Managing File Storage with Lustre File Systems

Lustre Quotas

Customers can use the Lustre file system storage quota feature (lfs setquota) to set user-based, group-based, and project-based quotas on the file system itself to limit end-user capacity utilization & optimize cost.

To limit File Storage with Lustre resources, see Limits on File Storage with Lustre Resources.

Required IAM Policy

To use Oracle Cloud Infrastructure, an administrator must be a member of a group granted security access in a policy  by a tenancy administrator. This access is required whether you're using the Console or the REST API with an SDK, CLI, or other tool. If you get a message that you don't have permission or are unauthorized, verify with the tenancy administrator what type of access you have and which compartment  your access works in.

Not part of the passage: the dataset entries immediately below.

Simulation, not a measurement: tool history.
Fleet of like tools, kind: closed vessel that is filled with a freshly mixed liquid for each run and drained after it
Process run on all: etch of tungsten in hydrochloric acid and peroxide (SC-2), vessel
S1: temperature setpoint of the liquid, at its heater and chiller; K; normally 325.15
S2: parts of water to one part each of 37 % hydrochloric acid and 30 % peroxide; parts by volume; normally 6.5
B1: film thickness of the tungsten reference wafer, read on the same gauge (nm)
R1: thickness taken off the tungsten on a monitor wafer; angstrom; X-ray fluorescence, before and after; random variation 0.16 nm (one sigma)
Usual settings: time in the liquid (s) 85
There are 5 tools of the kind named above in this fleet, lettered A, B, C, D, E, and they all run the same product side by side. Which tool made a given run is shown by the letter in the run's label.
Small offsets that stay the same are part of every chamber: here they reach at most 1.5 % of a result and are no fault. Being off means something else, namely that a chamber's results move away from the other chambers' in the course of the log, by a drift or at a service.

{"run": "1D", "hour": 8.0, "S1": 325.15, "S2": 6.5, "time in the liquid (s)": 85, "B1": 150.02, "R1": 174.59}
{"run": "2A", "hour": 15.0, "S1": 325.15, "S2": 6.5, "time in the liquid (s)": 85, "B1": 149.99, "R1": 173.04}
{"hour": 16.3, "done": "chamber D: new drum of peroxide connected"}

If you're new to policies, see Getting Started with Policies and Policy Builder Policy Templates.

The following IAM policy statement allows a group of administrators to manage File Storage with Lustre resources:

Allow group <lustre-admin-group> to manage lustre-file-family in compartment <file_system_compartment>

Because file systems use network resources, users must also have "use" permissions for VNICs, private IPs, private DNS zones, and subnets to create or delete a file system. The following policy grants a group of administrators the ability to use network resources:

allow group <lustre-admin-group> to use virtual-network-family in compartment <network_resource_compartment>

The following required policy allows the File Storage with Lustre service to attach Lustre servers hosts to subnets in your tenancy:

allow service lustrefs to use virtual-network-family in tenancy
Important

Without the preceding policies, File Storage with Lustre can't use the network resources necessary to function.

If you're planning to encrypt file systems using your own keys, see the policies in Updating File System Encryption.

For more information, see File Storage with Lustre Policies.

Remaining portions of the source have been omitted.